I’m pleased that we didn’t take an eight year old (especially, in this case, a precocious one) to see the movie The Wall, but I’m still a touch rueful that we dipped her feet into that pool quite yet. But, that’s the protective parent talking. The side of me that was prepping for tonight’s piece thought, instead, that maybe this is a good time to do a thematic sequel night. And if we’re going to deal with some of the most famous concept albums, it seems only right to shift gears and address one of the least famous, but most innovative, concept albums of all times: The Chapters, by Saga.
For most people, if they remember Saga at all it’s probably because of their minor hit On the Loose.
Saga fans, however, remember The Chapters… because most of them had to make the concept album themselves.
The band released the songs in two parts; Chapters 1 – 8, and Chapters 9 – 16. It was effectively two concept albums which combined to form one large storyline. The first part was finished in 1981; the second part was finished in 2003.
That’s not to say the albums were ever actually released at that time. Rather, the band took the eight songs that comprised each album and shuffled them, dropping the tracks two or three at a time across multiple regular albums. For instance, on the 1979 album which started this project, the first song was titled “It’s Time (Chapter Three)” and the sixth song was titled “Images (Chapter One)”.
People who wanted to hear the concept album had to purchase four successive albums, record the Chapter songs in the proper order onto cassette tape (this was the early 1980s), and then play the cassette tapes.
Then, if they wanted to hear the REST of the story, they had to wait eighteen years for Saga to feel comfortable enough with their project (and to have another three-record contract and a stable lineup) to release the final half, this time across three studio albums. Again, the fans were expected to shuffle and configure the album themselves, and maybe to dig up that old cassette tape and figure out how to get it loaded onto computer files so they could play the thing in its entirety.

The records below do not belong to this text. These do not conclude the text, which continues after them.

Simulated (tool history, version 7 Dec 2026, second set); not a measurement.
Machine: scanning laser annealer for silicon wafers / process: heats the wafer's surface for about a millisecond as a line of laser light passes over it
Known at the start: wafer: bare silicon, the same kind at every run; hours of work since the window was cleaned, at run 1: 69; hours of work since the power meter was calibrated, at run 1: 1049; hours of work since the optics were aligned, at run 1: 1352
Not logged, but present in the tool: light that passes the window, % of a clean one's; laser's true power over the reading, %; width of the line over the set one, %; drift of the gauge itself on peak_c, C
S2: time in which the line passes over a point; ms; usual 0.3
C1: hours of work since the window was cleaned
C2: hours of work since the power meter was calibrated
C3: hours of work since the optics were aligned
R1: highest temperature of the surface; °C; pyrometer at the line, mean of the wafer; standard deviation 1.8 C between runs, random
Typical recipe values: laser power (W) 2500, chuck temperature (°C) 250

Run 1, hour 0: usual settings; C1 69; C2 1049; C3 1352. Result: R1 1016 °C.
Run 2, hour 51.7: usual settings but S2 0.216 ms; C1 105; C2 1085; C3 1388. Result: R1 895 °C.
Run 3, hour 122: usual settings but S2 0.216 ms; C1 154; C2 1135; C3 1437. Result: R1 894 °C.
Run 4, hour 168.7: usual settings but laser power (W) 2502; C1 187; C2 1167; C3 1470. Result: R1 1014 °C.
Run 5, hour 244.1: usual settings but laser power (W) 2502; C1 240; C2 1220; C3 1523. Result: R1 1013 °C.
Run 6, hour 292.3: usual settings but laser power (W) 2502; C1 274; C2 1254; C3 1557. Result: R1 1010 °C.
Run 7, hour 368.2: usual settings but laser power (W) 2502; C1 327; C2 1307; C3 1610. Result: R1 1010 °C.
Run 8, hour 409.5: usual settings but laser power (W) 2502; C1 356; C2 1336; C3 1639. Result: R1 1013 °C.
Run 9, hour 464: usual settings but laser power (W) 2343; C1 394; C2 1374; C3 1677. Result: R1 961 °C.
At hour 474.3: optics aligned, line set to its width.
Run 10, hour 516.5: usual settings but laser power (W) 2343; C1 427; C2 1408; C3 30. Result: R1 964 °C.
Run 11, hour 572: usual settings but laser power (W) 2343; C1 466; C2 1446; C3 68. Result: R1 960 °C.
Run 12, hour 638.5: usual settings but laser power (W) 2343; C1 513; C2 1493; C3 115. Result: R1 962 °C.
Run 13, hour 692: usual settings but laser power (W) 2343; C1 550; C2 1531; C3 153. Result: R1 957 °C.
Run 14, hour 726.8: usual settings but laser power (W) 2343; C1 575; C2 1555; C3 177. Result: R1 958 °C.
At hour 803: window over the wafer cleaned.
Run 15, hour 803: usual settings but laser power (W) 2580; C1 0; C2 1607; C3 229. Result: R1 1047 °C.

Needless to say, not many people bothered to put in the effort to listen to the entire thing, although some of their most dedicated fans (every long-lived band has a small, dedicated following) did so, and reported positively on the experience. Saga decided to play the song set in its entirety for some live shows and recorded it. The resultant “Chapters Live” by Saga is now a particularly expensive CD, often fetching more than $100 for used copies, mostly from a handful of fans and some people who are just music trivia buffs.
For those who are simply curious about the result, there’s always Youtube.
Question of the night: What’s one of your favorite “deep tracks” (i.e., songs that never made it high in the weekly hit charts)?